The post We’re One Step Closer to Knowing Why There’s More Matter Than Antimatter in the Universe appeared first on Universe Today.
For some time, physicists have understood that all known phenomena in the Universe are governed by four fundamental forces. These include weak nuclear force, strong nuclear force, electromagnetism and gravity. Whereas the first three forces of are all part of the Standard Model of particle physics, and can be explained through quantum mechanics, our understanding of gravity is dependent upon Einstein’s Theory of Relativity.
Understanding how these four forces fit together has been the aim of theoretical physics for decades, which in turn has led to the development of multiple theories that attempt to reconcile them (i.e. Super String Theory, Quantum Gravity, Grand Unified Theory, etc). However, their efforts may be complicated (or helped) thanks to new research that suggests there might just be a fifth force at work.
In a paper that was recently published in the journal Physical Review Letters, a research team from the University of California, Irvine explain how recent particle physics experiments may have yielded evidence of a new type of boson. This boson apparently does not behave as other bosons do, and may be an indication that there is yet another force of nature out there governing fundamental interactions.
As Jonathan Feng, a professor of physics & astronomy at UCI and one of the lead authors on the paper, said:
“If true, it’s revolutionary. For decades, we’ve known of four fundamental forces: gravitation, electromagnetism, and the strong and weak nuclear forces. If confirmed by further experiments, this discovery of a possible fifth force would completely change our understanding of the universe, with consequences for the unification of forces and dark matter.”

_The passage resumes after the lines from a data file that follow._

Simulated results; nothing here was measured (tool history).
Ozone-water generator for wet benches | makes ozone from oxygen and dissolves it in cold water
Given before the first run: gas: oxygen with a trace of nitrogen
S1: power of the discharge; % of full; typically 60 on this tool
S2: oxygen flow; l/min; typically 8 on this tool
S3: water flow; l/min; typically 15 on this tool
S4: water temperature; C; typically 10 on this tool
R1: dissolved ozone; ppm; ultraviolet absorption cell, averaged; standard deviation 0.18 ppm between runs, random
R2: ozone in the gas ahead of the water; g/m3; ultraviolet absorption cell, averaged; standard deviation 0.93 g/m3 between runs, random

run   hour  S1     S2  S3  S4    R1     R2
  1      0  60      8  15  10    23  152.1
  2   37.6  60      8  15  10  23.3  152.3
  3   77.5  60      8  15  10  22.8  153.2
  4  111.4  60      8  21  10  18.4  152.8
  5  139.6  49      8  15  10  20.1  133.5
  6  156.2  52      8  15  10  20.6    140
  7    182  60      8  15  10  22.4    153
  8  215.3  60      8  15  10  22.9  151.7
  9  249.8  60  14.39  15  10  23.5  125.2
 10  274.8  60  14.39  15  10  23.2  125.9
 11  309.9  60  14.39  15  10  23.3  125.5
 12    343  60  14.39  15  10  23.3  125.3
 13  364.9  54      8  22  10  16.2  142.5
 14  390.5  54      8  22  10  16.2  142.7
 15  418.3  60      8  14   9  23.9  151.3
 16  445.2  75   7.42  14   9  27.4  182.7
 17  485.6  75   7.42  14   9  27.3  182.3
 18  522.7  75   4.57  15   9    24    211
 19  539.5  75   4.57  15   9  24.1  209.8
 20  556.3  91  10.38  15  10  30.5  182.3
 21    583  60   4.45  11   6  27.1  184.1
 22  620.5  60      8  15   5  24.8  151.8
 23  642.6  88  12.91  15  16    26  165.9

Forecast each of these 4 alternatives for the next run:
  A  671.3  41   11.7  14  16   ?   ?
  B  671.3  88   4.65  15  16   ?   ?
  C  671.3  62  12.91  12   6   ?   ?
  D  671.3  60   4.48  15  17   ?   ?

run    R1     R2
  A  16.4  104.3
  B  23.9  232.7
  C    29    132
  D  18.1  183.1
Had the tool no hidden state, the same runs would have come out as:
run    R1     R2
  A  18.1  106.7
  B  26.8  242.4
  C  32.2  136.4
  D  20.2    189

The efforts that led to this potential discovery began back in 2015, when the UCI team came across a study from a group of experimental nuclear physicists from the Hungarian Academy of Sciences Institute for Nuclear Research. At the time, these physicists were looking into a radioactive decay anomaly that hinted at the existence of a light particle that was 30 times heavier than an electron.
In a paper describing their research, lead researcher Attila Krasznahorka and his colleagues claimed that what they were observing might be the creation of “dark photons”. In short, they believed that they might have at last found evidence of Dark Matter, the mysterious, invisible mass that makes up about 85% of the Universe’s mass.
This report was largely overlooked at the time, but gained widespread attention earlier this year when Prof. Feng and his research team found it and began assessing its conclusions. But after studying the Hungarian teams results and comparing them to previous experiments, they concluded that the experimental evidence did not support the existence of dark photons.
Instead, they proposed that the discovery could indicate the possible presence of a fifth fundamental force of nature. These findings were published in arXiv in April, which was followed-up by a paper titled “Particle Physics Models for the 17 MeV Anomaly in Beryllium Nuclear Decays“, which was published in PRL this past Friday.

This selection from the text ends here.